In the Case of Ransomware, Blindly Restoring from Backup May be Bad for Business

First of all, I am going to assert, for the sake of your company, the straight-forward goals that you should know already when doing any kind of data recovery:

1. Lose as little data as possible (with the goal being zero)

2. Restore operations as quickly as possible

These two goals can sometimes be in conflict. If you are doing frequent backups or snapshots, say every five minutes, depending on how quickly you found that your site had ransomware and you quarantined the culprit, you'll likely have multiple snapshots or backups in trouble.

It's a complex issue. The restore part is just work, if you've been testing your backups. If you haven't been testing your backups and they aren't good, paying the ransom is your only option. The challenge is figuring out what to restore and making sure you are surgical in the restore to minimize data loss and cleaning up everything that was damaged is the challenge.

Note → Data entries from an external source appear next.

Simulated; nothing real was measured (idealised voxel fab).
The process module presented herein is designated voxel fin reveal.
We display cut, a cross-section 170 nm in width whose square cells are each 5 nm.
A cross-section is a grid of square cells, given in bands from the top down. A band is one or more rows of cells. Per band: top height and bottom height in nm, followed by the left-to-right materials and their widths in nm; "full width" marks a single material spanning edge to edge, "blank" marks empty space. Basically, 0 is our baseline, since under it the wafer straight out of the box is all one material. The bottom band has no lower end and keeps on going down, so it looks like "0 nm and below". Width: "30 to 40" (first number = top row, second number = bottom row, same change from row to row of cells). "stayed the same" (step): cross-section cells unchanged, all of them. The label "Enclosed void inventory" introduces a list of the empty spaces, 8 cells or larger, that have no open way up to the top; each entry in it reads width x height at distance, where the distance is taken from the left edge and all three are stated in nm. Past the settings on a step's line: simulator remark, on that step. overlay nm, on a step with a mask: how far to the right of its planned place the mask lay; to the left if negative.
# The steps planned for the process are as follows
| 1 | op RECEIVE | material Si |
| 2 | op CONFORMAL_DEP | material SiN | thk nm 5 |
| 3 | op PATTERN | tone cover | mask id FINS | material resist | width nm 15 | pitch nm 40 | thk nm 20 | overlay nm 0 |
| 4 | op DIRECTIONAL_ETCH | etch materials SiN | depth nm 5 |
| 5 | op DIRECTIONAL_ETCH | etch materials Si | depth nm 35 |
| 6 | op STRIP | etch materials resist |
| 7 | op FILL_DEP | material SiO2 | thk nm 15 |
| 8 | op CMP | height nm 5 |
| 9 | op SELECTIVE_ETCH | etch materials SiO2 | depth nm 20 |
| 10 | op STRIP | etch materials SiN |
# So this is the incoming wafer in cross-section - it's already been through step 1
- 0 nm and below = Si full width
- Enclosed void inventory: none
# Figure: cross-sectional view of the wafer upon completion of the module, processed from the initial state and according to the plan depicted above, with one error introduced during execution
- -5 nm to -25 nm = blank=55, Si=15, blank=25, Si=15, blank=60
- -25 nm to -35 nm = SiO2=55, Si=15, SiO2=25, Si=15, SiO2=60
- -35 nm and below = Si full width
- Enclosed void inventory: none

An IT person's go-to answer for recovering lost or corrupted data is either roll-back to a snapshot or restore from backup. However, this is only partly true. In certain cases, such as issues caused by something physical in the environment such as a corrupted disk, going to a backup on a different storage media is always safest (once you've corrected the physical issues). Also, if you want to restore an older version of something that changed, but you aren't sure of the name of what you are looking for, backups can be a good way to find things since they have a catalog of what changed. Recovering from a snapshot is appropriate if you know what you want, or you have a software issue causing the problem. This probably goes without saying, but you also know if you do full restore from backup or a rollback to a snapshot, you've gone back in time so you have very likely lost data. It's unlikely you'll know exactly what data you lost. Essentially, doing a full restore from backup or a snapshot rollback is sanctioned data loss, probably unknown data loss, and we'd all rather not think about this side effect.

But, if the damage is localized and easily identifiable, the recovery can perhaps be a simple as restoring from backup - if you are ok with losing some amount data. If the damage caused by ransomware leaks into the mainstream IT infrastructure, recovery becomes significantly more complex.

When the issue isn't localized, you will be flying blind on the restore unless you have tools in place tracking what happened, by whom, when, where and how. So, when asked to restore from backup or snapshot, the first question to consider is restore what from where? Like with any disaster recovery plan, and ransomware should be treated like a disaster. You need to understand what your data was exposure is. Depending on how long the ransomware went unchecked, there's a real possibility that your backups and disaster recovery site could also be impacted.

Knowing the strain of ransomware you were hit by can be helpful as well. For example, some delete the original files, some rename the files with a special extension. These will be clues out what data was impacted.

So now we need to figure out what is good and what is bad, you'll have some clues since users and applications could start reporting issues. Then again, maybe not, depends on the data impacted, and when it is next accessed.

Backups won't tell you what's been impacted, but they will tell you what's been changed, and some will tell you what was created or deleted. Some backup applications are starting to do entropy scans to help find suspect files. This is largely a work in progress.

The first step is identifying what user or users triggered the issue, and what time issues began. This may not be as straightforward as one may, think depending on what tools you put in place beforehand. Until you've shut down the root causes, moving forward with recovery won't be effective. So, now that we know the who, getting when is the next important piece of information. You'll need to know what was impacted. If you can figure out what resources the users could have touched, then at least you can do set elimination. You'll be able to isolate the problem to the set of resource that were potentially impacted.

This data could be available in your IT infrastructure. Are you running auditing of some kind? Either user auditing network auditing, or Active Directory (AD) auditing? AD auditing will tell you what shares the users authenticated against. Do you have data leak protection running? It will have the logs. If not, a brute approach might be disable the user's roaming profile and try and see to what users have access.

I bet that, if the sites that had significant outages knew the set of resources that needed recovery up front and what data was impacted, the recovery story would be much cleaner. Yes, backups and snapshots are a piece of the recovery. If you are going to be successful, you need to know what to restore, from where, and a timeframe. Otherwise, you could be doing lots of work and making little progress in the cleanup. I do recommend, if you have compliance team, you buy them coffee and ask them what they know about data changing. They probably have tools that can tell you who has been accessing what, or at least who could have accessed what. With this, you'll have some threads to pull on.